Posted by: michelle @ books my kids read | January 30, 2010

snow day and another book down

Today we got snow. That’s not a big thing for much of the country, but here in NC, that is a highly unusual, once a year kind of event. The city seriously shut down. We went out for dinner since we were suffering from cabin fever and even Mickey D’s was closed. I kid not.

Anyway, the munchkin seems to have just been wiped out by having been sick and the craziness of a snow day so I forced a nap onto her. It was either that or I would have lost my mind. She was tired enough that even with a nap she went to bed at a reasonable hour.  Actually, knock on wood, getting her to sleep these days hasn’t been that bad. I have some new routines in place that seem to be working. Thank goodness for small favors. While she took her nap, I finished my fifth book of the year.  Unfortunately, I wouldn’t really recommend it to anyone.

A Disobedient Girl: A Novel A Disobedient Girl: A Novel by Ru Freeman

My rating: 2 of 5 stars
A Disobedient Girl is the story of three very different women in Sri Lanka told from the voices of two of them. The reader doesn’t get a clear sense of the time line except that one story is told in flashbacks over the course of a train trip and the other is over a number of years.

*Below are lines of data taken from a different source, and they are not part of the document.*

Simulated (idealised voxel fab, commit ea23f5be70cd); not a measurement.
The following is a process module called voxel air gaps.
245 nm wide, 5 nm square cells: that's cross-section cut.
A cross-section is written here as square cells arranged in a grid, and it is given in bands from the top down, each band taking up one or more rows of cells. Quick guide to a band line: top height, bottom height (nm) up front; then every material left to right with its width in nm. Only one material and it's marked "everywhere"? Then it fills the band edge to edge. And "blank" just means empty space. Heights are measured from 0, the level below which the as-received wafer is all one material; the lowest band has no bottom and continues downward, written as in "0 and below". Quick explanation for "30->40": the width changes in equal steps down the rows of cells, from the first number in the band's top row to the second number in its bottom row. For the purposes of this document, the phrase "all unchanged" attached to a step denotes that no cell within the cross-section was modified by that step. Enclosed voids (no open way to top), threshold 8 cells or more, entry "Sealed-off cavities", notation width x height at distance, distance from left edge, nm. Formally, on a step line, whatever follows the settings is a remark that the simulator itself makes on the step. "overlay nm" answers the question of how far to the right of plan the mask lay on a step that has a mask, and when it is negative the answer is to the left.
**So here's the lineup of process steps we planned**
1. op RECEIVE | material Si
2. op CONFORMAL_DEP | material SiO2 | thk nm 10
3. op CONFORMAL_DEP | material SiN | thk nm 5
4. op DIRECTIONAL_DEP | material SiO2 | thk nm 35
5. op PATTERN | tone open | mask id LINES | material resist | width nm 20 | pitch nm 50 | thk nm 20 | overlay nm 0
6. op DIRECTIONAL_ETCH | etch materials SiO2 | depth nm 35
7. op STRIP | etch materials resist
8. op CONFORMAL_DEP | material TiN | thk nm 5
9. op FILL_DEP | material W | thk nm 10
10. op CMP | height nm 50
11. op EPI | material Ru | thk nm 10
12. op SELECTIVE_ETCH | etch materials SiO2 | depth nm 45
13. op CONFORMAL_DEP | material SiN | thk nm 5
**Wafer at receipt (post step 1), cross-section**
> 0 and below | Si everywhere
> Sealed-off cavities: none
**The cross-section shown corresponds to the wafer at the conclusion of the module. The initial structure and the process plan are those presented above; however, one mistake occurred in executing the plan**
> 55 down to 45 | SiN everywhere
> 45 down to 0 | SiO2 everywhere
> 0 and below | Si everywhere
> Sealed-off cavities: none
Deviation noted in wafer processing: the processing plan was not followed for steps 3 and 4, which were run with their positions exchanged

The book jacket says that this novel is about “betrayal and salvation, the strength of the human spirit, and the boundlessness and limits of love.” Personally, I think that is pushing it a bit far. For me, this novel was more about position, sense of self, class, family and secrecy.

The narrators are Biso and Latha and the book alternates between their stories, which we are told are interwoven. Biso is a mother of three who has just left her abusive husband and is traveling to what she hopes is her salvation. Not only was her husband abusive, but Biso had had an affair and her husband murdered her lover. On her journey away from her husband, she meets strangers both good and bad, and as the book jacket says, her journey turns from hopeful to disastrous.

Latha we meet when she is eleven years old. The opening sentence of the book characterizes this young girl – “She loved fine things and she had no doubt that she deserved them.” Unfortunately, she is a servant in the Vithanage household. She grows up as a playmate to their daughter Thara, but as she hits her early teenage years, she is allowed to socialize less and required to work more. When she asks to be given some of the money she feels she deserves for working in order to buy a pair of sandals, she is refused. She overhears Madam Vithanage say that it is time for her to stop going to school and start learning how to “cook and clean and get ready to be a proper servant.” That statement burns her so badly that she vows revenge and does it the only way that she knows how – she lures Thara’s boyfriend away in order to cause Thara to become miserable and then fail in school which would apparently crush Mrs. Vithanage. Her plan somewhat backfires when she gets pregnant. For some reason, after having the baby at a convent, Latha comes back to work for Thara when she gets married and that is what parts 2 and 3 of the book cover.

I finished the book, but I was just willing it to end rather than hoping it would last just a few pages more. I wanted to read it to see if it got better, but it didn’t. At the beginning you feel something for the characters, but that seems to fall away as you continue to read. I felt more towards Biso, but her story just got boring. I don’t know much about Sri Lanka, but for a novel, that shouldn’t really matter. I just don’t see how this is such a spectacular debut. It definitely makes you think about how little things can change your life and about the master/servant relationship, but that’s not a reason to read a book.